If the rest of your marks are high and if you only have one of two classes that you do poorly in, it won’t greatly affect your average because your abundant good marks will keep you flying high. The worst that can happen with having a low grade in Phys Ed (which I relate to!) or any other course for that matter is that your report card average might suffer a couple percents.

But that’s it. There are no scary consequences for having one bad grade. It can be tough when you’re trying to do everything perfectly, but we all have to remember that our little mistakes or shortcomings aren’t going to haunt us for years to come.

When it comes to applying for awards or scholarships, as far as I know, you’re often able to select which courses and which grades you apply with. So if you don’t want this gym mark to be seen, it doesn’t have to be – not to mention that you’ll never have to submit your Grade 9 report card.
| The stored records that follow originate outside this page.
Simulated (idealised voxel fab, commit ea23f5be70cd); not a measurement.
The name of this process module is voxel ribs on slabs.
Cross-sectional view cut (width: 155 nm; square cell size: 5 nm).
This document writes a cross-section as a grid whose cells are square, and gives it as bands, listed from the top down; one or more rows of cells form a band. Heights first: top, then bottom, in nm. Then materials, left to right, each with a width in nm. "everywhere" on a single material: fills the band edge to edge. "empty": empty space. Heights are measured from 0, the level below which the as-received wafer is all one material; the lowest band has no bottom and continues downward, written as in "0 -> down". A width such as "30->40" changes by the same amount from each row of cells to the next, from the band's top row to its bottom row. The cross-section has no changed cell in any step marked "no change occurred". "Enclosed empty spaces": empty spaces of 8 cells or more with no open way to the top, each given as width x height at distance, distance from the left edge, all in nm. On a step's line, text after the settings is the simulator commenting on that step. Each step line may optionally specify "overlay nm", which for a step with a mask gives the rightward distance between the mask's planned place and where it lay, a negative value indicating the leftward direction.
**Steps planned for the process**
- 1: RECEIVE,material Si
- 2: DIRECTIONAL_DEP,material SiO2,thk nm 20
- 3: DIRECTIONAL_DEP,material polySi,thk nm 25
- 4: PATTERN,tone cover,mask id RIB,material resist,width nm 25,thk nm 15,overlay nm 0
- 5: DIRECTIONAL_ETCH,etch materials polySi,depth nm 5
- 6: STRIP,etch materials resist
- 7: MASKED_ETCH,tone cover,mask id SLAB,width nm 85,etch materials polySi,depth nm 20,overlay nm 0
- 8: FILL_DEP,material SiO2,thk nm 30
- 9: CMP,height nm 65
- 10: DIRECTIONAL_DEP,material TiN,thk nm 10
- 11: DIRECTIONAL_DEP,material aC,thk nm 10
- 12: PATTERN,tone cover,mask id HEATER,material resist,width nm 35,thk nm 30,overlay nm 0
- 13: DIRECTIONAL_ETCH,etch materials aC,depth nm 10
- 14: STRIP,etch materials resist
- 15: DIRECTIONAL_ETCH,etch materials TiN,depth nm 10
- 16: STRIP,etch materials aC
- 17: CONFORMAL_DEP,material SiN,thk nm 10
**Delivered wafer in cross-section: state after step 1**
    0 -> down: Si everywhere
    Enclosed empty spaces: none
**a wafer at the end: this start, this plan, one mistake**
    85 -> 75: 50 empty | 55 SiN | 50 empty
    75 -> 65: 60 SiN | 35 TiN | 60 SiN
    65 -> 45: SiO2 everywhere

It’s really in 10, 11, and 12 where grades begin to matter more – especially in Grade 11 and in the first semester of Grade 12 – because those are the marks you’ll be applying to universities with. Don’t stress too much about this for Grade 9 – though it’s great to cement a solid work ethic

Don’t stress too much about all of this for Grade 9 – though it’s great to cement a solid work ethic now, because it will serve you well in the next few years.

In summary, your one bad grade won’t have any lasting effects on your record. Hope this helped!

Best wishes,

Ziyana K.

Option of Full Year ELA

Question: What happens if someone is in dash 2 LA? Do they have to take summer school or do an extra year in high school? Thanks


If you are taking -2 ELA, individuals are not required to do another year of high school, nor are they required to do summer school. At FFCA, you have the ability to take full year ELA (so ELA -2 in Semester 1, and then ELA -1 in Semester 2), as it can be beneficial for your learning.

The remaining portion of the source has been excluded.